Can students living continents apart learn from one another, using basic technology? The Millennium Cities School2School partnership program (S2S) is quickly proving that distance learning is not only possible, it is a wonderful way to enhance students’ academic skills and increase their knowledge of important global issues – while allowing them to learn about new cultures and make new friends.
Our innovative program connects schools in the Millennium Cities, 11 under-served urban areas across sub-Saharan Africa, with schools in the United States and elsewhere. From our first partnerships, between Kinkaid high-schoolers from Houston, TX and 7th graders at Washington, DC’s Sidwell Friends School and students at Opoku Ware Junior High School in Kumasi, Ghana, to our recent Skype exchange linking students in Ghana, Kenya and Mali with American students for World Read Aloud Day, this program has produced meaningful partnerships.

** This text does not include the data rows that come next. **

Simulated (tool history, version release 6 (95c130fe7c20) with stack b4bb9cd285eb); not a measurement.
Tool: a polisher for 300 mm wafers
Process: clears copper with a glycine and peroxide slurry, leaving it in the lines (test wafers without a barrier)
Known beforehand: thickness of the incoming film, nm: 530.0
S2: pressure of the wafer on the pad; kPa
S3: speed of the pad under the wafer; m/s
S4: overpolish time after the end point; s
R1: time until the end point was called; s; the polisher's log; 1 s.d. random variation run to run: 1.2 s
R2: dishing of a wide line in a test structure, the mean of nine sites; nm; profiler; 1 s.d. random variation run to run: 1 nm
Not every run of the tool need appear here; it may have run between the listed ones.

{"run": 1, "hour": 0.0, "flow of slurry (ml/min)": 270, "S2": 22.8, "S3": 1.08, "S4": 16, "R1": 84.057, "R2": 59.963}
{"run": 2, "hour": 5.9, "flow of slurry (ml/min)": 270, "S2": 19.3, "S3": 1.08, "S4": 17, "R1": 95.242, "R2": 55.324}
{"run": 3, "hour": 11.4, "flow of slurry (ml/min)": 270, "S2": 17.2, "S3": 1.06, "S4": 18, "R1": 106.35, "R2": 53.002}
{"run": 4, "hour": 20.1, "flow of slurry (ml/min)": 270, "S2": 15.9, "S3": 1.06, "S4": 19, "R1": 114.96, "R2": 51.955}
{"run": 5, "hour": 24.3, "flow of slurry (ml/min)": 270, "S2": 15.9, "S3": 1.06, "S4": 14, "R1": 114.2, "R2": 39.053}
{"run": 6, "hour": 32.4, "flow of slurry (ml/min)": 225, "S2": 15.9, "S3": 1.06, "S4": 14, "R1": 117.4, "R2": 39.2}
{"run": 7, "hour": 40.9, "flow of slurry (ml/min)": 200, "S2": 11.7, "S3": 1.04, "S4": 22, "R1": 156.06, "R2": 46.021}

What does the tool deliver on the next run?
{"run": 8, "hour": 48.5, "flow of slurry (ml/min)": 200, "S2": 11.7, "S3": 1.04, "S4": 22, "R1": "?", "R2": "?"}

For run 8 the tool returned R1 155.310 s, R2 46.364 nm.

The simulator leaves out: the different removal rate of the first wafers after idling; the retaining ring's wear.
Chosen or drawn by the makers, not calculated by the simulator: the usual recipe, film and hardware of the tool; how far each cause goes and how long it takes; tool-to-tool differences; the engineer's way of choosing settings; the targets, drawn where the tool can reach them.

Students from Kisumu Day High School in Kisumu, Kenya, and students from Los Gatos High School in Los Gatos, California, have used Skype to work together on assignments spanning anthropology, economics and history, while sharing fun tidbits like their “Top 10 Most Admired” lists. Kisumu Day students recently received a wonderful surprise – a donation of 10 computers and cameras from Los Gatos. Previously, Kisumu Day students gathered around one computer to Skype with their California friends; this tremendous gift makes learning, and connecting, much easier. And on the other side of the world, the seniors at Los Gatos have received their own gift – an amazing opportunity to learn together with their Kenyan counterparts.
One student from Kisumu Day said, “Thank you for this opportunity to chat with your students. When we heard that we are getting computers, I danced with joy and happiness.” Still another said, “This project has enabled me to learn your system of education and culture, and it has opened me to the other side of the world.”
Those words say it all. MCI strives to create many more linkages between schools, as well as comprehensive programs to integrate IT into the curriculum and girls’ clubs sharing an online platform. Through these relationships, MCI hopes to offer participating students and teachers unique educational experiences, fostering mutual understanding and forging powerful friendships. And with a little luck, and some of their newfound knowledge, S2S Partnership students may be the first to identify ways to help the Millennium Cities attain the Millennium Development Goals.
After all, it is this generation, informed now by a near-infinite reservoir of readily available educational resources, which will find the solutions to our common global challenges. MCI is proud to help provide access to some of the tools with which to do so.